On Refactoring

Do you clean your home? Do you take your rubbish out? Have a tidy up? When it’s aged do you redecorate? When your needs change do you remodel?

Why? Things get used, your needs change over time… you need to keep a mental model of where things are so you can find them. When you stop using things you have a clear out; A spring clean.

The same needs to happen with your code.

Software Developers/Engineers understand this but often fail to get the message across to management, marketing, whoever is pulling the strings. They fail to understand the need to refactor and do some “housekeeping”.

I was recently told in a training session:

“For every twenty lines of code there is 1 bug”, and “every four to six week refactor for 1 week”.

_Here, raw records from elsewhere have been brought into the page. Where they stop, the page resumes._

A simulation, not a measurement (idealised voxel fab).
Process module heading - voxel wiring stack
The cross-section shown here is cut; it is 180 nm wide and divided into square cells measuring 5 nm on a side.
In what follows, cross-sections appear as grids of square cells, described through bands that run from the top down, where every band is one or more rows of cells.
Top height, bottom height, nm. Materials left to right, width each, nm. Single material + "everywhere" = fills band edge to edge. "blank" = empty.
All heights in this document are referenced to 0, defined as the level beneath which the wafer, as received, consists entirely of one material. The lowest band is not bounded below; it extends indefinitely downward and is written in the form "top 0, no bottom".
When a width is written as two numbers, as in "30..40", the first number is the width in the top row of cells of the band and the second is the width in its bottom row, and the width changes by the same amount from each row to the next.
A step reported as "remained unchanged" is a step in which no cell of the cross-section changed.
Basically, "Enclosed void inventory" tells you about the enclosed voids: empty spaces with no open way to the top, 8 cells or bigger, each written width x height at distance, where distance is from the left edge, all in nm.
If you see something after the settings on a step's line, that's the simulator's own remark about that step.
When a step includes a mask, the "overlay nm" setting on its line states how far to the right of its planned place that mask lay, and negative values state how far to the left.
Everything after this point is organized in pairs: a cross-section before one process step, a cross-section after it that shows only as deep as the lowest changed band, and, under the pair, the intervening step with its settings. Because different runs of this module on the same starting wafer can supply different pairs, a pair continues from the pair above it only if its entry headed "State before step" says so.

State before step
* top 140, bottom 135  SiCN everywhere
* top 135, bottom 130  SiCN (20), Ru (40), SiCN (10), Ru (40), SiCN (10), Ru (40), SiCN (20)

That last one I could really get behind. The problem is your software is working. That one bug is probably obscure, an edge case that didn’t crop up in testing; or it was observed but was so hard to reproduce that it slipped through the gaps – and the clock is ticking, time is money. Release early, remember!

Often we release early and everyone is happy – except the devs – they receive their praise “hooray, you got it out, have a beer!”, but they’re not satisfied; it’s not quite right, it could be more efficient, that bit could really do with a refactor. They told the management too, “once we’ve done this we need a bit of time to sort it out”. “Of course!” Said the management. But the management, even with their good intentions are already thinking about the next thing. New demands and deadlines start appearing, and that refactor…?

There’s a missing understanding. That absolute need to refactor, to rip out old code, all the maintenance tasks are required to stop the product from being painted into a corner. They’re required not just for the product itself to keep running, to be adaptable to future feature requests, but also for the wellbeing of the devs. That ever increasing load of “we must remember to do that”, “how did that feature work again?”, and most of all “why is this here? I don’t think it’s used anymore but I’m too afraid to remove it” takes its toll. It’s mentally tiring. Fitting in the secret refactors and fixes on other tasks – just to get them done is a bad way to tackle it. There’s no transparency and you’re masking the problem. And worst of all it makes developers leave. They become tired and wary. Onto the next place that promises to do things properly.

What’s the answer? Keep driving the message home? Metaphor after metaphor – like the openings of this post. But there are only so many ways to say the same thing. If the management isn’t on board with removing technical debt the management isn’t on board with having a quality product. Of course there’s going to be compromise, devs do have to be kept in line because nothing is ever finished, but take the time to listen. If you don’t your product will start to crack and before you know it you’ll need a rebuild. A rebuild that could have been an evolution of your existing product because the core of it, the foundations, was stable.